1. Overview
In this tutorial, we’ll learn about disaster recovery and backup. Before specifically talking about backups and disaster recovery, it is relevant to highlight that they are solutions that work together to guarantee business continuity.
2. What Is a Backup?
Backup refers to manually or automatically making a copy of data (i.e., creating an image of a Linux system).
Backups can save businesses from catastrophic data loss because of data corruption, a permanent hard drive failure, and a system crash. In addition, the accumulated backed-up data is an archive. Archives are essential in tax reporting and audits.
3. What Is Disaster Recovery?
Disasters can be natural or man-made. Natural disasters include tornados, flooding, fires, power outage, and hardware failures (i.e., a broken network adapter). Man-made disasters include application bugs, accidental data deletion, and hazardous material spills.
Disaster recovery refers to the process of bringing back up the application, data, and resources after a disaster.
Disaster recovery processes include a failover to another node or another storage device. The application remains running on the standby node until the production node is functional again. The application accesses the data from the standby storage device until the production storage device is functional again.
4. Differences Between Disaster Recovery and Backup
In this section, we’ll see the differences between disaster recovery and backup.
4.1. Solution Goal
The goals of taking a backup and running a disaster recovery solution are nearly identical. They both aim to protect a business from failure.
Backups aim to restore data (data includes small and big applications, development data, and production database) in cases in which it’s accidentally deleted, lost, encrypted due to a ransomware attack, or damaged. System snapshots are crucial in the event of system corruption.
On the other hand, disaster recovery solutions aim to keep the business application highly available by eliminating single points of failure (SPOF) (such as node failures, network device failures, and storage device failures). SPOFs occur from disasters (see above). An alternative would be to restore from a backup or a system snapshot instead of failing over to another node, network device, or storage device, but that will take time. When there is a running production application, a business wants minimal downtime.
The figure below shows a backup configuration:
4.2. Data Replication
System engineers take backups at a point in time (for example, every hour or once per month). Whereas, in disaster recovery, the solution replicates the application state and storage data from the production site to the standby site constantly. The data in the standby site is consistent with the data in the production site.
For instance, Metro Mirror is a solution that keeps data consistent between the two storage units. The disaster recovery solution below uses Metro Mirror:
4.3. Automation
Both processes of backup and restoration (of a backup) are almost always manual. Whereas in a disaster recovery solution, the failover processes are automatic.
4.4. Implementation Time and Costs
The time taken by an engineer to plan and implement a disaster recovery solution is more than the time taken to perform a backup or a restore. The engineer has to brainstorm all the SPOFs in the production environment, figure out how to eliminate all SPOFs, and then actually set up the proposed SPOF solutions.

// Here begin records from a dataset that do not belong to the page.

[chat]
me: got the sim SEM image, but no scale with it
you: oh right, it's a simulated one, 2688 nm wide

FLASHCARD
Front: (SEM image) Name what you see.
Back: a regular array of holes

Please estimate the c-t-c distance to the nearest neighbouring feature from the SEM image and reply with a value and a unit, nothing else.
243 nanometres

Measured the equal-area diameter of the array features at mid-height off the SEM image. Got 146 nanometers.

For a backup, the costs include the storage device and maintenance. The costs of a disaster recovery solution are much higher. A disaster recovery solution requires an additional node, an additional storage device, and even additional sites. Moreover, the engineering staff costs to design an optimal working solution.
5. Conclusion
In this article, we gave definitions of backup and disaster recovery and then discussed the differences between the two solutions.